Assistant Collector of Central Excise, Chandan Nagar,
West Bengal v. Dunlop India Ltd.

AIR 1985 SC 330: 1985 ECR 4: (1985) 1 SCC 260
JUDGES: O. Chinnappa Reddy, A.P. Sen and E.S. Venkataramiah, JJ.
Date of Decision: 30-11-1984

The respondent, Dunlop India Limited was a manufacturer of tyres, tubes and various other rubber products. By a notification dated April 6, 1984 issued by the Government of India, Ministry of Finance (Department of Revenue) in exercise of the powers conferred by rule 8(1) of the Central Excise Rules, 1944 tyres falling under item No. 16 of the First Schedule to the Central Excise and Salt Act, 1944 were exempt from a certain percentage of excise duty to the extent that the manufacturers had not availed themselves of the exemption granted under certain other earlier notifications. The Department was of view that the company was not entitled to the exemption as it had cleared the goods either without paying Central Excise Duty but furnishing bank guarantees under various interim orders of courts. The company claimed the benefit of the exemption to the tune of Rs. 6.05 crores and filed a writ petition in Calcutta High Court and sought any interim order restraining the Central Excise Authorities from the levy and collection of excise duty.

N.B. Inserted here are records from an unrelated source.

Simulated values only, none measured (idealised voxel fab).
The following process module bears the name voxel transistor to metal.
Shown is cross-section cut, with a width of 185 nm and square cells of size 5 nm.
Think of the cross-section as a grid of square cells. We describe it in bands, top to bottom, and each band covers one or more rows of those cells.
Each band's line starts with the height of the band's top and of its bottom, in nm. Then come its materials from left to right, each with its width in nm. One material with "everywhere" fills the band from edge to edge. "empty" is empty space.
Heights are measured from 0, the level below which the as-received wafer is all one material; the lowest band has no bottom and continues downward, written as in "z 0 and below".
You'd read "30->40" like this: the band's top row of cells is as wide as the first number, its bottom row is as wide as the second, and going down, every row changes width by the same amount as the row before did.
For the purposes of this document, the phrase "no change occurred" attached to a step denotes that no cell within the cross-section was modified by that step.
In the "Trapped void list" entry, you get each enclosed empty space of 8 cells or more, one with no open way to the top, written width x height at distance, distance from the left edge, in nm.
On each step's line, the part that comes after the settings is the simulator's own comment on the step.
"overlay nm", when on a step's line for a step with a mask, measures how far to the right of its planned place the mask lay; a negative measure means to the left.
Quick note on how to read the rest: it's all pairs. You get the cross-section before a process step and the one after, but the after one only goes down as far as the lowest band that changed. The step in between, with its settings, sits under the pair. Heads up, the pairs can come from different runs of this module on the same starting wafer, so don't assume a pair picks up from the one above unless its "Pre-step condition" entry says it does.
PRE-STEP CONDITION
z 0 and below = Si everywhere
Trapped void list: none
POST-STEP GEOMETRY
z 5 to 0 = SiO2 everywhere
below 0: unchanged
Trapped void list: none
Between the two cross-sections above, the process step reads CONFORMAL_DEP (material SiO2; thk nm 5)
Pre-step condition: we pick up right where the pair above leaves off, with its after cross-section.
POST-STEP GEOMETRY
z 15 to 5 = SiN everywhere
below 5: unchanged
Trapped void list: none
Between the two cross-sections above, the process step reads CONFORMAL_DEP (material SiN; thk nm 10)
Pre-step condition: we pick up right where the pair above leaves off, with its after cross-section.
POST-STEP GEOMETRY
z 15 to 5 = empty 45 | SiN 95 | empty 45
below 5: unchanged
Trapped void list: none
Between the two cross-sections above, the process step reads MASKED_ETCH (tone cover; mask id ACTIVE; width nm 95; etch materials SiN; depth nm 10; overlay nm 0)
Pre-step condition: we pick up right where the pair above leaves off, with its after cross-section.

Private or public wrongs for preventing public injury forming the part of article 226 of Constitution of India if attracts statutory procedure.

The balance of convenience must be clearly in favour of the making of an interim order and there should not be the slightest indication of a likelihood of prejudice to the public interest. It is only where statutory remedies are entirely ill suited to meet the demands of extraordinary situations as for instance where the very vires of the statute is in question or where private or public wrongs are so inextricably mixed up and the prevention of public injury and the vindication of public justice require it that recourse may be hard to article 226 of the Constitution.